This is not a music review. If you’re looking for a song-by-song breakdown, I will refer you to the excellent work on this very site by Guy Forget and Aaron Hawley. This is not a review at all. This is a thank you letter. Trey had his list at the end of the final set and I have mine. Some of them overlap, but many do not.
Let’s start with the man who made it all happen: Thank you Watkin’s Glen president Michael Printup. I’ll admit, I haven’t always been a fan. Your desperate publicity whoring and smarmy twitter picture made you seem like some sort of forgotten David Mamet character (with a far worse command of the English language). Some of us were worried that you might crash your own party for publicity purposes, perhaps while driving around the festival grounds in a car shaped like your giant head, a’la Eddie Murphey. Thankfully you did not. We appreciate it.

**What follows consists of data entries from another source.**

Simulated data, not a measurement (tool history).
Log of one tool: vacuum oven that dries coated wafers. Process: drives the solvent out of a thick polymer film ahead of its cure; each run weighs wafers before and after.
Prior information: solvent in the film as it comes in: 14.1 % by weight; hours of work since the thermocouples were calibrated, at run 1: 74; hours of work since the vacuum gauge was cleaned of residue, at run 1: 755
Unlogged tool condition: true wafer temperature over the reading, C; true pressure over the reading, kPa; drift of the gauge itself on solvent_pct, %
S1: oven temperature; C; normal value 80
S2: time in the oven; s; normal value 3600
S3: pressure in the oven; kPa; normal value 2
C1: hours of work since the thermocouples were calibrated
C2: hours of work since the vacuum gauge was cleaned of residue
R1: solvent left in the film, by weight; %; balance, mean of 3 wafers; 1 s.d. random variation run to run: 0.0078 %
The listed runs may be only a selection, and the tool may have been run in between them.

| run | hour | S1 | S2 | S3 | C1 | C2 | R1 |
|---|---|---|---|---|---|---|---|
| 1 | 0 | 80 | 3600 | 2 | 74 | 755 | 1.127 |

Thank you Lars Fisk and all the artists who designed the festival, especially the ones responsible for the human hamster wheel. You provided hours of entertainment. The only thing more fun than looking like a complete idiot on a hamster wheel is watching other, even more intoxicated people, look like idiots on a hamster wheel. Whoever conceptualized this is an artistic genius and should be given millions of dollars or, at the very least, a merit badge.
Thank you all the people who beat me in the 101st Memorial Runaway Jim 5k. These people include, but are not nearly limited to: A naked guy, a man in a Vegi-Tales outfit, a man carrying a large boombox on his shoulder, a four-year old, a baby, a mother pushing said baby in a stroller, a guy smoking a cigar and a whole bunch of fat guys. It’s not often that comparing myself to other Phish fans motivates me to get in better shape.
Thank you anyone who sprayed me with a water gun. You not only cooled me down, you also had the courtesy to not dose rape me with liquid acid while doing so. Thanks a lot, bro.
Thank you bathroom attendants. Before the first set began, my girlfriend said “If the music is anywhere as good as the toilets, we are in luck”. The jury is still out on that one. You were even better at your jobs than the hamster people. I’m awarding you two merit badges.
Thank you to our neighbors in the SUV with the DMB bumper sticker blasting your favorite live versions of Heavy Things and Sample all hours of the night. Every good story needs a villain and you provided ours. I hope your crocheted tie die frisbee got stuck in your wheel joints on the way home and all that’s left of your crew is a smoldering Under the Table and Dreaming CD insert. You suck.
Thank you What Cheer? Brigade. You guys fucking rocked. Your Ferris Wheel mini-set greeted us when we entered the festival grounds and set the mood for the whole weekend. Your other sets after the shows, when you let fans circle around and mix right in with you without any security, were fantastic. Everyone was hoping you would play with Phish, yet no one was disappointed when you didn’t. That’s not a knock on you, it just shows how amazing of a weekend it was.
Thank you to the fans watching the Runaway 5k and making wisecracks, some of which were genuinely hilarious. I’d like to offer a particularly special merit badge to the guys that kept yelling “Hurry up, your baby is beating you!” to the stroller-pushing mom referenced above.
Thank you to the fans in general. I never felt better about Phish nation. It was the best combination of old and new energies, each equally enthusiastic. There were less annoying signs and incessant talkers than I’ve seen in a while (aside from the gent in the “Molly is a Slut” shirt that kept wanting to show me a picture of his friend’s languedoc and seemed genuinely perplexed when I chose to concentrate on the ASIHTOS jam instead of him). Most people were tapped into the music, thrilled to be there and generous to those around them. Even before the secret set, when people were antsy and easily could have gotten out of control, everyone was chill. Maybe getting older isn’t such a bad thing.
Thank you Phish. Your attention to detail, on every level, is inspiring. Musically and otherwise, the festival embodied that mixture of meticulous craftsmanship, risk-taking, spontaneity and humor that you embody so well. There was a prevalent feeling that anything could truly happen at anytime, whether on stage or off. In this era of blogging/tweeting/streaming fans, that is a very difficult thing to accomplish. Thank you for caring enough to keep us guessing.
Finally, thank you real world. If we didn’t have you hanging over us all the time, we would never appreciate how amazing it feels to get away from you. You’re what drives us to these shows and festivals and what makes us enjoy each and every moment when we’re there. And then, when we return home to you, we somehow appreciate what you have to offer even more. That is, until the Leg II rolls around.